Search code examples
iconv

Converting a UTF-8 greek letters to ASCII using ASCII//IGNORE//TRANSLIT


I am using Linux terminal

echo -n "ΒΓΔΕΖΗΘΙΚΛΜΝΞΠΡΣΤΥΦΧΨΩ" | iconv -f utf-8 -t ASCII//IGNORE//TRANSLIT

but error: ilegal sequence.

Expected result: something as Α=A, Γ=G, Δ=D, Ε=E, Λ=L, etc.

PS: similar to PHP's problem here but utf8 not accepted on terminal.


Solution

  • First of all, it should be echo -n "ΒΓΔΕΖΗΘΙΚΛΜΝΞΠΡΣΤΥΦΧΨΩ"|iconv -f UTF-8 -t ASCII//TRANSLIT. Note the capial UTF-8 and no IGNORE.

    Second, there was a Greek transliteration table missing in glibc until recently. (iconv is part of glibc) [1]

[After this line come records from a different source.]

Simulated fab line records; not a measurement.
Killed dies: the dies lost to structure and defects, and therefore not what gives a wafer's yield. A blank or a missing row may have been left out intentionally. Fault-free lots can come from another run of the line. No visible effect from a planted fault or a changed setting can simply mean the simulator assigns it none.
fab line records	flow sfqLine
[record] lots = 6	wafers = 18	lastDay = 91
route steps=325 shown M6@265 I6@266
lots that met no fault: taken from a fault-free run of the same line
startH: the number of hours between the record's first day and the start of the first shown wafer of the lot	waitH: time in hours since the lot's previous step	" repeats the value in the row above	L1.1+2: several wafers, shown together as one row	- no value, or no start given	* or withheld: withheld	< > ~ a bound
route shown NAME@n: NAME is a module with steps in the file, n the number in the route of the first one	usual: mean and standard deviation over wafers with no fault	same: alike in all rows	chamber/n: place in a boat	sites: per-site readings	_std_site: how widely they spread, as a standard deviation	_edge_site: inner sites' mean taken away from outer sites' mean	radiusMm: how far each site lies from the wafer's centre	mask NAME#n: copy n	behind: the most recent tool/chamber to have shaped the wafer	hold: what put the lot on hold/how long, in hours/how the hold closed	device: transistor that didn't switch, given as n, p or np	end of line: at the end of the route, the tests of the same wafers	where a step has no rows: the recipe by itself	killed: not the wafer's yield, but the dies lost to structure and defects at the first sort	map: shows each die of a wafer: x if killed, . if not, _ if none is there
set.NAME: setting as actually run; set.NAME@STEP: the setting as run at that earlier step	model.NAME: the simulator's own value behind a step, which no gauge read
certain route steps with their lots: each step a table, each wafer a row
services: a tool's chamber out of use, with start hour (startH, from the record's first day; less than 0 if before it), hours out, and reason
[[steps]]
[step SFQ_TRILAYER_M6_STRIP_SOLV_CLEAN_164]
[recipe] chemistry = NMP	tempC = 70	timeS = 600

    If that bug still affects you there should be ????????????? given as output, but no error.

    Anyway it is fixed for glibc 2.31 that is released on 2020-02-01 [2]

    If you really need this before the new glibc makes into your distributive you could patch the glibc/locale/C-translit.h.in and recompile.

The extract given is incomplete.